Earth Day 2022 has come and gone, but I still think about the iconic “Earth Rise” image. Because I am a geographer, I recognize the collective and sweeping focus and perspective on air, land and water all Oregon Department of Environmental Quality’s employees share in our common mission. For me and my own niche, it is such a privilege to work alongside dedicated DEQ professionals, and through the variety of ways the Regional Solutions program compliments and extends our work.
I hope that this larger view of Oregon has a positive trajectory that further motivates us, just like the perspectives Earth Rise has created.
DEQ’s work leads to environmental benefits, both directly and indirectly. A simple example that’s easy to overlook is irrigation modernization, which is often funded by DEQ’s Clean Water State Revolving Fund. DEQ loans tens of millions of dollars every year for irrigation districts to pipe their water delivery systems. This work saves a considerable amount of water, some of which can be kept in stream to benefit fish and other aquatic uses. This means more water for farmers and growers, and more water for the river.
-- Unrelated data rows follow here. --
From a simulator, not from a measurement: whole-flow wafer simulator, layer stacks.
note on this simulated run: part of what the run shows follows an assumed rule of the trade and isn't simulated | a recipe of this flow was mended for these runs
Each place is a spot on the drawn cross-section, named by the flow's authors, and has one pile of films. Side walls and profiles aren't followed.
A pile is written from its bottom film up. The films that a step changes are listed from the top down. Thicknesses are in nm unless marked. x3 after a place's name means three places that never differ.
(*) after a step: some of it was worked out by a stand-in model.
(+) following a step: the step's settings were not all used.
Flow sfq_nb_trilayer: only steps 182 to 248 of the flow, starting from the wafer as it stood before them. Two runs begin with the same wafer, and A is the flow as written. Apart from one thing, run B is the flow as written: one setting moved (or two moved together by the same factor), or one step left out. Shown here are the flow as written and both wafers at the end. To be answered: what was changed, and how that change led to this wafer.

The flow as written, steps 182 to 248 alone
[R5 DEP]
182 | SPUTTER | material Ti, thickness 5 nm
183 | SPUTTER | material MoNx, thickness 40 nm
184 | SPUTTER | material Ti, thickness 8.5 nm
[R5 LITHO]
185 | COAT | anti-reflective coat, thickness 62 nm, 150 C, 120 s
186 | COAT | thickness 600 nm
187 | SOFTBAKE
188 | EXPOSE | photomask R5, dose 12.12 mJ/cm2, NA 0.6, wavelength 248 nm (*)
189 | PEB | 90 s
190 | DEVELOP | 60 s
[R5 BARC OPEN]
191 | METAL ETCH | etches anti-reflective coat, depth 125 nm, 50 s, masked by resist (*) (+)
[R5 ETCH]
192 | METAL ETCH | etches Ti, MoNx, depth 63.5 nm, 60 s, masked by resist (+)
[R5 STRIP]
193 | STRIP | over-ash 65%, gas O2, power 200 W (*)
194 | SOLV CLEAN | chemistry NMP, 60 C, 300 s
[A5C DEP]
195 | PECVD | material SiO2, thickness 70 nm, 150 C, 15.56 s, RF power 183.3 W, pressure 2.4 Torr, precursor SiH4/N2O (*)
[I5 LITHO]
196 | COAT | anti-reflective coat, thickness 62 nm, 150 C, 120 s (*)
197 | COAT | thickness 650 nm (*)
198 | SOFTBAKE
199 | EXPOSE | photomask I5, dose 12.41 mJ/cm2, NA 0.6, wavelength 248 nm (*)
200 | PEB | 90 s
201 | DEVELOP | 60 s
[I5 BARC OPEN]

You can’t see the 10 easternmost Oregon counties I serve in the Earth Rise image, but it is a big piece of geography, nonetheless, comprised of four ecoregions, all of or portions of seven river basins, and plenty of space between small communities. Communities with the school, the 2-3 blocks of “Main Street USA,” the dedicated City Council and front-office staff who aspire to help citizens participate in the 21st-century economy. For DEQ, for me, this is the intersection — the environment that sustains us and the economy we need.
My Earth Rise-inspired hope is that what I do benefits Oregon’s environment in three main ways: to illuminate the intrinsic relationship between water and economy; to manage Oregon’s first chemical process mining project such that its impacts are actually and substantially environmentally benign; and how my regional cross-program communication and connection efforts enhances the protective work DEQ staff do.

In the far Eastern Oregon counties agriculture is the economic king, and we use a lot of water to grow food for cows, to grow potatoes for French-fries and tater tots, onions, mint, barley and wheat (soft winter white!). At one economic level, this equation is about quantity. How much water do we need and how much can we get to grow our regional economies and sustain our communities. At another level, the equation is as much about the quality of water we have, water we use, and water we share.
Technology is enabling mining and mineral processing in ways not possible a generation ago. Globally, lessons learned about mineral extraction, processing and mine monitoring have fundamentally shaped the ways DEQ has responded to the gold and silver mine at Grassy Mountain in Malheur County. Consistent DEQ responses over the past years regarding potential groundwater quality impacts, management of processed ore disposal (tailings), and land use planning implications for wildlife and water quality are now playing out in application revisions that may be quite environmentally protective.

Efficiency in agency operations, communication, and in service delivery are elements of my Regional Solutions work that energize me. I see the care and compassion program managers typically have for their staff, and how regulatory permittees are treated as customers.
I am convinced that as climate change progresses and as high-quality water, air and land irrevocably become more appropriately valued as the resources they are, DEQ’s work will both inform sustainable environmental quality and community resiliency.